At public hearings on the bill, some immigrants told the committee that undocumented family members pulled over while driving and discovered not to have a license were turned over to US Customs and Immigration Enforcement for deportation, even though they did not have criminal records up to that point. Immigrant advocates assert that the licenses will enable hard-working undocumented workers, who contribute to our state's economy, to expand their job and educational opportunities.
The bill has its skeptics in the House and Senate and Gov. Charlie Baker has long opposed it, explaining that undocumented residents will still have to prove their identity and he doesn't see how this can be done. In response to his concerns, Joseph Boncore, the chairman of the Senate Transportation Committee, told the State House News Service that his version of the legislation requires two forms of identification, including at least one with a photograph and one with a date-of-birth. These could come in the form of a passport, valid driver's license from another state or territory, an original birth certificate, or a valid federal employment authorization document.

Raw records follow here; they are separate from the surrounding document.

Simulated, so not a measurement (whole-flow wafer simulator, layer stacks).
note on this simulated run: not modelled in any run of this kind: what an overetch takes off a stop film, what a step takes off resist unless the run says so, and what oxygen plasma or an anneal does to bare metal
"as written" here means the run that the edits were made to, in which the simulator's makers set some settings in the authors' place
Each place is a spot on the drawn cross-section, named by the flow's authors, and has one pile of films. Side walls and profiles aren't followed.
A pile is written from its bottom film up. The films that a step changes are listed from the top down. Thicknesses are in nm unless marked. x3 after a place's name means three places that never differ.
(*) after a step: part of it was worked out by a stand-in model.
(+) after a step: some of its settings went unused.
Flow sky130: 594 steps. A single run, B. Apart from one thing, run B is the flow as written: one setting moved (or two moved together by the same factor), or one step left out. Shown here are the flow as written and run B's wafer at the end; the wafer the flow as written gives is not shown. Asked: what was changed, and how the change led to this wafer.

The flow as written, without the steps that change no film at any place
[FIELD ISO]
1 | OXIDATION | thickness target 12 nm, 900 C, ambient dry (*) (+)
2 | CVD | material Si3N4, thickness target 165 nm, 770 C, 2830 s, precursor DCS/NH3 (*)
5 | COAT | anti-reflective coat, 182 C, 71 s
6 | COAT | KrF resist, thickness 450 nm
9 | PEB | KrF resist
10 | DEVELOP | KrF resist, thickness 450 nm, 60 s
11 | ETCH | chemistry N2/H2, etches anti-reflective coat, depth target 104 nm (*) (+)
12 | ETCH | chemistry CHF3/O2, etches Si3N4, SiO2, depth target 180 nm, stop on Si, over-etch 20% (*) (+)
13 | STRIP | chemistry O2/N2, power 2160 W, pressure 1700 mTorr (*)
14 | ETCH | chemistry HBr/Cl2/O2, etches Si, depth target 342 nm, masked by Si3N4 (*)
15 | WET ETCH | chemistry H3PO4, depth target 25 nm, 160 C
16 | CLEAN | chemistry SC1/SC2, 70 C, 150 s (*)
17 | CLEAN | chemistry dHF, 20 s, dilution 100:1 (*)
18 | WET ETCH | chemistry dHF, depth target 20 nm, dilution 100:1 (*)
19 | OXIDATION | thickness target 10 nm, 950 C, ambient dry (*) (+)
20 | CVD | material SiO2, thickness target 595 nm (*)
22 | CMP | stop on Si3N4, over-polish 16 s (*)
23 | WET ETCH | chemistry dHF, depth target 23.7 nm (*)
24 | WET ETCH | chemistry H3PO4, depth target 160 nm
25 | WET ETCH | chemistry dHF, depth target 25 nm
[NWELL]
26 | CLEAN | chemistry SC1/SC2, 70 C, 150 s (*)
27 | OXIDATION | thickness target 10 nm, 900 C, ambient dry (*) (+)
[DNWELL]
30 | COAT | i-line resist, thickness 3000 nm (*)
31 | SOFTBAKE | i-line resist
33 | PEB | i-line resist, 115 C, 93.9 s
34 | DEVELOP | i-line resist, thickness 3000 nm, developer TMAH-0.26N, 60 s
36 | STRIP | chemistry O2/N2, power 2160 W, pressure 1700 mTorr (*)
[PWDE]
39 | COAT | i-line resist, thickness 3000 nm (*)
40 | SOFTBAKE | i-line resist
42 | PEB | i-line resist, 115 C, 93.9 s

Fourteen states, including the bordering states of New York, Connecticut and Vermont have passed similar laws. California, said Ms. Farley-Bouvier at a hearing in the fall, saw a 10 percent drop in hit-and-runs, or 4,000 incidents, since its passage there in 2013.
On Friday, Gov. Andrew Cuomo announced that a suit will be brought against the Trump White House following the Department of Homeland Security's decision to ban New Yorkers from the Trusted Traveler program which expedites border crossings. The governor suspects that this is retribution for the state's policy on driver's licenses for undocumented residents. Massachusetts could get the same treatment but it is important to stand up to Trump bullying, not cave in to it. We hope that this legislation, which has been endorsed by the Alliance for Business Leadership and the Western Massachusetts Area Labor Federation, as well as Catholic Charities and Jewish Alliance for Law and Social Action, will pass the House and Senate this session, win over the governor, and become law to the benefit of many.